In Education, Nothing Happens in Isolation

I have said this before in previous blog posts and if you think about it, it makes sense, right?

Let’s walk through the idea.

Think about a regular school day. Let’s make it sunny with a nice temperature. Students arrive from different cultural and socioeconomic backgrounds (and we already talked about how strong these variables can be in predicting student achievement). They walk into classrooms with different teachers. In one school, that repeats across grade levels. Then multiply that across schools. And for middle and high school students, the classroom changes every period.

All of the components from the example carry some level of influence on how students are learning. You know that. We know that. Then we add regular instruction. And in the federal programs world, we layer on supplemental interventions. Multiple strategies, supports, and targeted services on top of core instruction. And for those interventions, we want to know the impact. We want to understand whether intervention X actually influenced student learning and achievement.

Now here’s the caveat when we look at this from a districtwide perspective.

We often default to familiar statistical tools like t-tests or ANOVAs. At their core, these methods are about partitioning variance. And variance is simply a way of describing how much students differ from one another in their outcomes.

When we analyze data, we are essentially asking: where are the differences coming from? How much of the variation in achievement is associated with one factor versus another? Traditional parametric tests divide that variation in certain ways. But they rely on a very important assumption: independence of observations.

What does that mean in plain terms? It assumes each student is completely independent from every other student. No shared teachers. No shared classrooms. No shared schools. No shared environment. And we already know that’s not how schools operate.

Students are nested within classrooms. Classrooms are nested within schools. Those nested structures mean students share experiences and conditions. So part of the variance in outcomes may be due to individual characteristics, and part may be due to the classroom or school they belong to.

If we ignore that structure, we misattribute where differences are actually coming from.

This is where multilevel modeling becomes powerful.

Instead of forcing all the variance into one level, multilevel models explicitly partition it across levels. We might begin with a random intercept model. In technical terms, this allows each school to have its own average outcome. We estimate something called the intraclass correlation coefficient (ICC), which tells us how much of the total variance lives between schools versus within schools. In simpler terms: do schools meaningfully differ from one another, or are most differences happening among students inside the same school? That alone can shift how we interpret districtwide data.

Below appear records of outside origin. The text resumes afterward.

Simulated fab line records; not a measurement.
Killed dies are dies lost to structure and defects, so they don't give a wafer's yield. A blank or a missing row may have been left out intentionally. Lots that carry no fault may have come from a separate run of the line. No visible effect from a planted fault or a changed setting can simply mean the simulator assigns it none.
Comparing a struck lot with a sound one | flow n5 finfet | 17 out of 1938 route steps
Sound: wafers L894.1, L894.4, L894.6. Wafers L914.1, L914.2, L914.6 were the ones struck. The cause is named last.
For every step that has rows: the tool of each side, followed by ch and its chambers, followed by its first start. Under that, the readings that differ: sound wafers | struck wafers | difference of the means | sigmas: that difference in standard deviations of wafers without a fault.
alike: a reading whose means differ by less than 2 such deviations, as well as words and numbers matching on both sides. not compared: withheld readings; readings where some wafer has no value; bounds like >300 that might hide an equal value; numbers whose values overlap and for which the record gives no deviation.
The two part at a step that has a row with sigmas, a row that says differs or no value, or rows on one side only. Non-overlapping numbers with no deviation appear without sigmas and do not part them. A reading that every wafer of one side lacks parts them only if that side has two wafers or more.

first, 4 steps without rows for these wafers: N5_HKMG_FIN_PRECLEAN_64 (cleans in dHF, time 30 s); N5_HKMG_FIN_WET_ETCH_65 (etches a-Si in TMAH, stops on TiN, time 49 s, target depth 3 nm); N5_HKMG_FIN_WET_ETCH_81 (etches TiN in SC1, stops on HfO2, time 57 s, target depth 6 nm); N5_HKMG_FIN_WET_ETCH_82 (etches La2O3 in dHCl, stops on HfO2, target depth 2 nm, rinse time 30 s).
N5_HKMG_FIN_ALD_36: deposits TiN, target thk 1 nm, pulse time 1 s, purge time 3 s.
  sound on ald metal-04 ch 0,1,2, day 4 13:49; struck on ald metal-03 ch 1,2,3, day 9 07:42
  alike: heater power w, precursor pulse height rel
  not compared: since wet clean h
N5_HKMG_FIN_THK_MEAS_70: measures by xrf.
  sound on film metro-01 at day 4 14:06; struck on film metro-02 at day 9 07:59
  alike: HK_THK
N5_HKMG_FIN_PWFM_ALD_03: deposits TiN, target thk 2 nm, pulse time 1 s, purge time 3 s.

Then we can introduce random slopes. That means the relationship between a predictor and an outcome is allowed to vary across schools. A variable might be strongly associated with achievement in some schools and less so in others. Instead of assuming one uniform effect, the model acknowledges variability in that relationship.

And then we can go further with cross-level interactions. This is where a student-level characteristic interacts with a school-level factor. In plain terms, context shapes how individual characteristics relate to outcomes. The same student-level variable may operate differently depending on the school environment.


All of his comes from a particular class. This semester I’m taking multilevel modeling, and I won’t lie: I’ve been quietly excited about it for a while. I always knew this layered reality existed in our data, but I didn’t yet have the tools to model it properly.

Now that I’m learning it, there’s something empowering about watching the variance shift as levels and interactions are added. It’s like peeling back layers of a system and seeing where differences exist.

Multilevel modeling helps make the structures visible, and that visibility feels empowering.